Updated October 11, 2022 at 1:39 p.m.


Maria Lara-Bregatta at a Café Mamajuana pop-up in 2019 - FILE: GLENN RUSSELL ©️ SEVEN DAYS
  • File: Glenn Russell ©️ Seven Days
  • Maria Lara-Bregatta at a Café Mamajuana pop-up in 2019
On Wednesday, the James Beard Foundation announced its 2022 Restaurant and Chef Awards semifinalists, bringing back the prominent industry awards for the first time since 2019.

Three Vermont businesses made the list: Burlington Dominican fusion restaurant and market Café Mamajuana is a semifinalist in the Best New Restaurant category. Nisachon Morgan of Saap in Randolph and Christian Kruse of Black Flannel Brewing in Essex Junction both earned nods for Best Chef: Northeast.

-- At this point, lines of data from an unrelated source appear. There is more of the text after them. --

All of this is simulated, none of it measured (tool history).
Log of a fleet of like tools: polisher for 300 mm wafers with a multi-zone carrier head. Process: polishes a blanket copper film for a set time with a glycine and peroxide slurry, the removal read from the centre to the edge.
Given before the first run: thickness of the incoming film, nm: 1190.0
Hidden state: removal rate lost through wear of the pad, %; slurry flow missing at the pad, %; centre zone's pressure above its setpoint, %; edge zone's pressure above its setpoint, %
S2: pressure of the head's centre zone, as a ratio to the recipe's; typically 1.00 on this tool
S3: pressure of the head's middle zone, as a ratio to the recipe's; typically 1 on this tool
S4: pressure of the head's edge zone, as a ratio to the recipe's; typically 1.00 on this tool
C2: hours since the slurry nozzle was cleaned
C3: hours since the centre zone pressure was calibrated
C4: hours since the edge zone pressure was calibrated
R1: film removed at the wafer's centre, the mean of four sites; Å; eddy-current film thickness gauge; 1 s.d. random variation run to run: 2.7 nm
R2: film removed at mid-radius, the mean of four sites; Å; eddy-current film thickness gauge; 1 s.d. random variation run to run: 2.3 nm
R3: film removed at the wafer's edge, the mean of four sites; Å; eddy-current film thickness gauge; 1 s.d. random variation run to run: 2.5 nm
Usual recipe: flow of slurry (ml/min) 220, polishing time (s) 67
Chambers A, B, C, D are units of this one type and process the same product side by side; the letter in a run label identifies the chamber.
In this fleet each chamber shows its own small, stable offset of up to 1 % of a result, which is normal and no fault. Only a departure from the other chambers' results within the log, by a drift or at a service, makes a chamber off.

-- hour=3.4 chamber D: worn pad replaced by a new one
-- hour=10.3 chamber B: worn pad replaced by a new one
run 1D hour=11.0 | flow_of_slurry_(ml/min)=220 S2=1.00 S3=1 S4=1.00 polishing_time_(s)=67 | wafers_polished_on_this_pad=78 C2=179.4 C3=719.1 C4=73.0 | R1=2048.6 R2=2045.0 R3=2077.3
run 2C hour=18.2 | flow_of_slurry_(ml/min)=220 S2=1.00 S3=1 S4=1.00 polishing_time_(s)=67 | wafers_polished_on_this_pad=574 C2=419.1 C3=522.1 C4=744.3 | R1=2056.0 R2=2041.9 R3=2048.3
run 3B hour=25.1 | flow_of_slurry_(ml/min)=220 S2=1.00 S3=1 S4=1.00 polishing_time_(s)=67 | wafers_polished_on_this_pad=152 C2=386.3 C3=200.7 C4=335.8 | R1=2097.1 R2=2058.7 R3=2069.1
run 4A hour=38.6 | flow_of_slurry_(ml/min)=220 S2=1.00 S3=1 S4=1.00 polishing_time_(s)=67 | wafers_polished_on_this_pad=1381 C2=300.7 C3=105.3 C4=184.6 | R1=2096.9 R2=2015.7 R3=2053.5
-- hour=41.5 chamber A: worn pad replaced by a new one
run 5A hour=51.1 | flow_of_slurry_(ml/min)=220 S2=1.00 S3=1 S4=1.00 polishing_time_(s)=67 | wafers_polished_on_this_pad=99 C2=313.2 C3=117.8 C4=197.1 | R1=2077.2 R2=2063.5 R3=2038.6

Café Mamajuana owner Maria Lara-Bregatta learned the news in a congratulatory message from a follower on Instagram.



"It's pretty crazy," she said. "We're just a little shop in the Old North End."

Lara-Bregatta spoke with Seven Days before heading to the restaurant to celebrate with her team, including head chef Eric Hodet, who she said "really held it down" while she was pregnant and on maternity leave during the restaurant's first year.

"I'm going to buy them a fancy bottle of Champagne, and we're going to pop it off," she said.

From left: Abby Portman, Maria Lara-Bregatta and Emily Portman of Poppy Café & Market and Café Mamajuana - FILE: JAMES BUCK
  • File: James Buck
  • From left: Abby Portman, Maria Lara-Bregatta and Emily Portman of Poppy Café & Market and Café Mamajuana
Café Mamajuana opened in the cooperatively owned building at 88 Oak Street in November 2020, sharing the space with Poppy Café & Market. That arrangement ensured the restaurant's success, Lara-Bregatta said, as well as help from two key people: Matt Cropp, board chair of the Oak Street Cooperative and executive director of the Vermont Employee Ownership Center; and Will Clavelle, projects and policy specialist for business development with the City of Burlington.

"Without the [Oak Street Cooperative] I never would have been able to afford to have a platform to showcase any of these foods that we're making," she said. "Reflecting back on how I started and how much I struggled to get in the door, I'm just ecstatic."

Café Mamajuana is open for dinner Wednesday through Friday, and it recently added Saturday brunch. The new brunch menu features dishes such as chicken-and-waffles empanadas, tropical fruit breakfast bowls, and breakfast paella.

A stuffed canoa and empanadas at Café Mamajuana - FILE: JAMES BUCK
  • File: James Buck
  • A stuffed canoa and empanadas at Café Mamajuana
Lara-Bregatta said her next goal is to write a cookbook. "I've been jotting down thoughts and ideas and recipes for a few years," she said. "Maybe this is the world telling me I'm ready to press forward on that."

The James Beard Foundation paused its annual awards in 2020 and 2021 "in order to take time for self-reflection around who and where we are as an organization," according to a statement on the foundation's website. In August 2020, it announced an audit of the awards' policies and procedures to "remove systemic bias" and "increase the diversity of the pool of candidates," among other goals.

The final list of Restaurant and Chef Awards nominees will be announced on March 16; the awards ceremony will be held in Chicago on June 13.